What's amusing to me is that if a mugger was going to mug someone in front of the camera, your system would happily report what they're wearing, blissfully ignorant of the situation.
Consider open sourcing this mangled up solution!
Cool. Do you have write-up of the technical details or a tutorial on how you did this? I'm not familiar with the tech you mentioned but it'd be interesting to see how it's done and so...easily? cheaply? by non-mega-organizations?
Yes please, would love this. Feel free to email me from profile. Thanks
Just shows what our assumptions are about attire and culture. Short sleeves 75% and shorts are 62% currently, yet it’s a record high temperatures in NYC. (I know it’s hotter in Saudi Arabia and almost nobody wears shorts there.) The 2% umbrellas must be misidentified parasols.
Love the idea and made me thought immediately of the song Coton ouaté from Bleu Jeans Bleu!
The song: https://www.youtube.com/watch?v=_whvVXX0hCk A translation of the lyrics: https://lyricstranslate.com/en/coton-ouate-sweater.html
Wild that less than 15 years after Person of Interest it’s so cheap to build such a system we’re using it to decide how to dress for the day.
Based on the position of the camera and current time of day, the sun is over powering and the camera's exposure adjustment washes out so much detail. If the system is able to determine the information it is trying to discern from that image, I'm impressed. You can't even tell what the sky looks like from this image. I'd try hooding the lens to see if you could get a better image when the sun is shining directly into the lens like this.

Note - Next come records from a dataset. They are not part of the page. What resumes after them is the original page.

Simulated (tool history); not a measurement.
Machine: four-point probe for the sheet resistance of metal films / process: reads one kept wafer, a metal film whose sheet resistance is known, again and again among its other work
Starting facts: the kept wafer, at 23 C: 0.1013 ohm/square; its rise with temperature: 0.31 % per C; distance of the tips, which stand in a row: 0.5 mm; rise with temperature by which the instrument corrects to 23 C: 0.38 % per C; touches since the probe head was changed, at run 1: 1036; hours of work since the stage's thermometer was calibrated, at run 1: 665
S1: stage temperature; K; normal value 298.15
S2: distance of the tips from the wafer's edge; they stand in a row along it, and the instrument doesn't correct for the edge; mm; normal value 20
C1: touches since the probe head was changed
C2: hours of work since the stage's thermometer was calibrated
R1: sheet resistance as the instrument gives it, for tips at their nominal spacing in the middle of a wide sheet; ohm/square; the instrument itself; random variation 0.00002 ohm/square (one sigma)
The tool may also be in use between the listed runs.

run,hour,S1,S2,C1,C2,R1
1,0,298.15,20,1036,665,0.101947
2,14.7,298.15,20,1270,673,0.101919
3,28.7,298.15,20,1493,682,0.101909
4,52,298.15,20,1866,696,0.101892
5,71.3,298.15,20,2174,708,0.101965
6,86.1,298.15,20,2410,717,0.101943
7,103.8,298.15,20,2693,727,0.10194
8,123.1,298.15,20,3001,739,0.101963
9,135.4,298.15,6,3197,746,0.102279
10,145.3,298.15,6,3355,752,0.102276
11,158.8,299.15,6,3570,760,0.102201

What would happen if someone geolocates your camera and just plants a bunch of umbrellas in the frame? Does the counter require the umbrella to be held by a human? What if the same person walks past the camera multiple times? Are they considered unique counts, or are you recognizing people and logging that?
TL;DR how robust is your system against mischievousness?
Who cares about privacy anymore, it's a lost battle this days.
Filming a public street in NYC isn't pushing any limits.
Say more about that.
What privacy standard is being broken here?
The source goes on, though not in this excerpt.